High Yield Bonds
Management Discipline

Preservation of Capital is considered essential to the objective of the fund, which is total return over a full market/economic cycle. We think it is far easier and safer to beat the “averages” by striving to preserve capital in down markets than by outperforming in up markets. Minimum rating at purchase is B3 or B-. No limit on maximum rating. Downgrades may be held if we anticipate credit and price improvement.

A Trading Network provides all our clients with excellent pricing. We access over 30 institutional broker/dealers seeking competitive bids and offerings; we are constantly searching out the “natural seller/ buyer”. The competition among the brokers for bigger trades involving large numbers of our clients leads to better prices. This advantage could “pay” for the program.

Only Fixed Income Securities (bonds and preferred stocks) Are Purchased. Full-coupon, cash-paying securities are preferred for their cash flow advantage and their usually lower volatility than zero coupon bonds. This conservative bias stands in stark contrast to mutual funds, some of which were recently buying high yielding common stocks (The Wall Street Journal 1/10/03) and convertible securities (which behave too much like equities).
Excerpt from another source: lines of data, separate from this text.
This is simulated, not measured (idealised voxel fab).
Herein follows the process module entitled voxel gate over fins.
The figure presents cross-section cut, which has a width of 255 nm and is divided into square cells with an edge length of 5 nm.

The historical low turnover of the portfolio (about 33% per year) is an important conservative trait of the program and helps to lower imbedded transaction costs. Securities selected are those, which we feel have the best prospects for significant performance over the next 3-5 years. Morningstar reports (1/6/03) the turnover of the average of High-yield bond funds is 103%. The additional cost to the investor is the “hidden” bid/ask spread on buys and sells.

A Bottom-up Approach identifies investment opportunities that represent the most attractive value and with strong prospects for consistent income and growth. We believe that this is a more conservative and constructive approach than “top-down” approaches that attempt to time the markets and bet on the continually elusive direction of interest rates.

Continual Research of issues is conducted by the team of portfolio managers. The value investing approach demands regular rigorous credit and industry analysis to identify issues that are overvalued and those that should be sold to reinvest in better opportunities.

Primarily North American Companies are considered as potential investments. There are many opportunities “at home” in markets that we know better than far away foreign countries that appear to be fraught with problems.

A Primary Focus on Established Companies is a key conservative element. For the most part we avoid new companies or “start-ups” like the new telecommunications and internet companies. They lack a track record by which future potential can be estimated, their competitive mettle has yet to be tested and consumer acceptance of their new and possibly untried products an unknown.

Diversification is across more than 30 issues, which means your investment is not dependent upon the performance of a few companies. Additionally, the managers strive to reduce risk by generally limiting industry group exposure to about 15%.

Avoid Small Issues - Liquidity and Safety are Enhanced by investing in only bonds with an initial issue size of $100,000,000. We avoid smaller issues that are generally more illiquid.